On 10/2/24 4:11 PM, Dave Hansen wrote:
About TLB flushing... The quick and dirty thing to do is just flush_tlb_all() after you remove the PTE from the host mm. That will surely work everywhere and it's as dirt simple as you get. Honestly, it might even be cheaper than the alternative.
I think this a good place to start from. My concern is that unnecessary flushes will potentially impact unrelated loads. Performance testing as things progress can help determine if a more involved approach is needed.
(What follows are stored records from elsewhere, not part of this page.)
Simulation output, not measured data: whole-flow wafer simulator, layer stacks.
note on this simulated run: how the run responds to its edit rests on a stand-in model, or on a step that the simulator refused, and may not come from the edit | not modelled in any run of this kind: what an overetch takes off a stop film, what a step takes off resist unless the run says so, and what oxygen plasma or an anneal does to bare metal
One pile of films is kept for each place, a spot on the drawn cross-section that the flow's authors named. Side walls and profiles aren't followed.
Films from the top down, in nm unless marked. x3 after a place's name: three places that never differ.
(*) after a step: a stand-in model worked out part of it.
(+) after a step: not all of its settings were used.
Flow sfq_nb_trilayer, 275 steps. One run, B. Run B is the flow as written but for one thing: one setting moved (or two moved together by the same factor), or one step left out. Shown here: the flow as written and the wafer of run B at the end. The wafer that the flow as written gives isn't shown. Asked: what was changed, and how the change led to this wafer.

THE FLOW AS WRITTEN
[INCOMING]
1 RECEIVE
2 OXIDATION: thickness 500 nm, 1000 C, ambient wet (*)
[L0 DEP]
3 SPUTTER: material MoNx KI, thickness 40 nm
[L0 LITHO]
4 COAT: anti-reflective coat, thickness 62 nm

Also, I don't think PCIDs actually complicate the problem at all. We basically do remote mm TLB flushes using two mechanisms: 1. If the mm is loaded, use INVLPG and friends to zap the TLB 2. Bump mm->context.tlb_gen so that the next time it _gets_ loaded, the TLB is flushed. flush_tlb_func() really only cares about #1 since if the mm isn't loaded, it'll get flushed anyway at the next context switch. The alternatives I can think of: Make flush_tlb_mm_range(host_mm) work somehow. You'd need to somehow keep mm_cpumask(host_mm) up to date and also make do something to flush_tlb_func() to tell it that 'loaded_mm' isn't relevant and it should flush regardless. The other way is to use the msharefs's inode ->i_mmap to find all the VMAs mapping the file, and find all *their* mm's: for each vma in inode->i_mmap mm = vma->vm_mm flush_tlb_mm_range(<vma range here>) But that might be even worse than flush_tlb_all() because it might end up sending more than one IPI per CPU. You can fix _that_ by keeping a single cpumask that you build up: mask = 0 for each vma in inode->i_mmap mm = vma->vm_mm mask |= mm_cpumask(mm) flush_tlb_multi(mask, info); Unfortunately, 'info->mm' needs to be more than one mm, so you probably still need a new flush_tlb_func() flush type to tell it to ignore 'info->mm' and flush anyway.
What about something like arch_tlbbatch_flush() which sets info->mm to NULL and uses a batch cpumask? That seems perfect though there would be a bit more work needed to ensure things work on other architectures. flush_tlb_all() it is then, for now. :-)
After all that, I kinda like flush_tlb_all(). ;)